SPIEGEL: You make concrete statements on how much human activity contributes to climatic events and how much of a role natural factors play. Why don't you publish your prognoses in a professional journal?
Vahrenholt: Because I don't engage in my own climate research. Besides, I don't have a supercomputer in my basement. For the most part, my co-author, geologist Sebastian Lüning, and I merely summarize what scientists have published in professional journals -- just as the IPCC does. The book is also a platform for scientists who apply good arguments in diverging from the views of the IPCC. The established climate models have failed across the board because they cannot cogently explain the absence of warming.
SPIEGEL: You claim that the standstill has to do with the sun. What makes you so sure?
Vahrenholt: In terms of the climate, we have seen a cyclical up and down for the last 7,000 years, long before man began emitting CO2 into the atmosphere. There has been a warming phase every 1,000 years, including the Roman, the Medieval and the current warm periods. All of these warm periods consistently coincided with strong solar activity. In addition to this large fluctuation in activity, there is also a 210-year and an 87-year natural cycle of the sun. Ignoring these would be a serious mistake …
SPIEGEL: … but solar researchers are still in disagreement over whether the cycles you mention actually exist. What do you think this means for the future?
Vahrenholt: In the second half of the 20th century, the sun was more active than it had been in more than 2,000 years. This "large solar maximum," as astronomers call it, has contributed at least as much to global warming as the greenhouse gas CO2. But the sun has been getting weaker since 2005, and it will continue to do so in the next few decades. Consequently, we can only expect cooling from the sun for now.
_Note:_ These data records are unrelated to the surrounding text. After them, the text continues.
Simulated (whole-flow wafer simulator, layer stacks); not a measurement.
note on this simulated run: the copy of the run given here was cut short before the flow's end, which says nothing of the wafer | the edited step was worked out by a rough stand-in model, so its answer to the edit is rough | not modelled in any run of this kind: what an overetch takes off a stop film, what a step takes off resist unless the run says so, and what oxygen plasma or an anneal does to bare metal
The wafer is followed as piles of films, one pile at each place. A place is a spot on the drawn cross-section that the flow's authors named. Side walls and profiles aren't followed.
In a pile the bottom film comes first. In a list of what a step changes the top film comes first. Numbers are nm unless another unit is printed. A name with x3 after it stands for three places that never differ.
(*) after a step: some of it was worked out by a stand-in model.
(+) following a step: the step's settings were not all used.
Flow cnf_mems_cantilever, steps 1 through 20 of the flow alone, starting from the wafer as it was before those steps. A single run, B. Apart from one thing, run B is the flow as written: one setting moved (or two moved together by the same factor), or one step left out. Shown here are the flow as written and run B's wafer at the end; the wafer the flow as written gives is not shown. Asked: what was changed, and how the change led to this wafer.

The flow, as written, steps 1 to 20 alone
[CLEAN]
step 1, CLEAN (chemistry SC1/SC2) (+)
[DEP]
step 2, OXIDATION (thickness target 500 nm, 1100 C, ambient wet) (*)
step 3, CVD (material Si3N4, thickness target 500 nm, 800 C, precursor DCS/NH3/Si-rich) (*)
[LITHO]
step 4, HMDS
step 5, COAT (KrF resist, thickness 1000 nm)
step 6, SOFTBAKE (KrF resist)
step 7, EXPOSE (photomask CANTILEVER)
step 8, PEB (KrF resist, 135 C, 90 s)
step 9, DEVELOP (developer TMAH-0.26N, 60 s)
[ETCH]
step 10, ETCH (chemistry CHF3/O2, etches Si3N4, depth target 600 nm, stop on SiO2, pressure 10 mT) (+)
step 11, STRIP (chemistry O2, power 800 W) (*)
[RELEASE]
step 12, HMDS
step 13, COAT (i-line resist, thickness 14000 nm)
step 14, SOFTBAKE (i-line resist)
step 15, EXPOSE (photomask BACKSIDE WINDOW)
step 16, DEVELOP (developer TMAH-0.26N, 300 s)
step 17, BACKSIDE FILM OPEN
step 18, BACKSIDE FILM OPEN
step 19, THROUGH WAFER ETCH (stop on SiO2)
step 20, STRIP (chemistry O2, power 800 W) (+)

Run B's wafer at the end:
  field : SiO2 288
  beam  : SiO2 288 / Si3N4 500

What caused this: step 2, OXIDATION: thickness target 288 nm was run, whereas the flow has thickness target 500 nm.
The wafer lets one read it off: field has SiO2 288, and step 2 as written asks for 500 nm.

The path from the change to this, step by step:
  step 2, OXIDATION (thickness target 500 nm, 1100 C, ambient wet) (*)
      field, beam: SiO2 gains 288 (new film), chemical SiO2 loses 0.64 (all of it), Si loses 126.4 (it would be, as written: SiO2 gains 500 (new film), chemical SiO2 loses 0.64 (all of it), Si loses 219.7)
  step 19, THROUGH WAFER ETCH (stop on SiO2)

SPIEGEL: It is undisputed that fluctuations in solar activity can influence the climate. Most experts assume that an unusually long solar minimum, evidenced by the very small number of sunspots at the time, led to the "Little Ice Age" that began in 1645. There were many severe winters at the time, with rivers freezing over. However, astrophysicists still don't know the extent to which solar fluctuations actually affect temperatures.
Vahrenholt: Many scientists assume that the temperature changes by more than 1 degree Celsius for the 1,000-year cycle and by up to 0.7 degrees Celsius for the smaller cycles. Climatologists should be putting a far greater effort into finding ways to more accurately determine the effects of the sun on climate. For the IPCC and the politicians it influences, CO2 is practically the only factor. The importance of the sun for the climate is systematically underestimated, and the importance of CO2 is systematically overestimated. As a result, all climate predictions are based on the wrong underlying facts.
SPIEGEL: But you are doing exactly what you criticize climatologists of doing: Using a thin body of data, you make exact predictions. In your book, you estimate the sun's influence on the climate down to the last 0.1 degrees. No one can do that.
Vahrenholt: I don't claim that I know precisely whether the sun is responsible for a 40, 50 or 60 percent share of global warming. But it's nonsense for the IPCC to claim that the sun has nothing to do with it.
SPIEGEL: On balance, you predict a global cooling of 0.2 to 0.3 degrees Celsius by 2035. Why such a risky prediction?
Vahrenholt: If you want to revitalize the deadlocked debate, you have to have the courage to name a number. And we derive this number from scientific studies on climate history to date.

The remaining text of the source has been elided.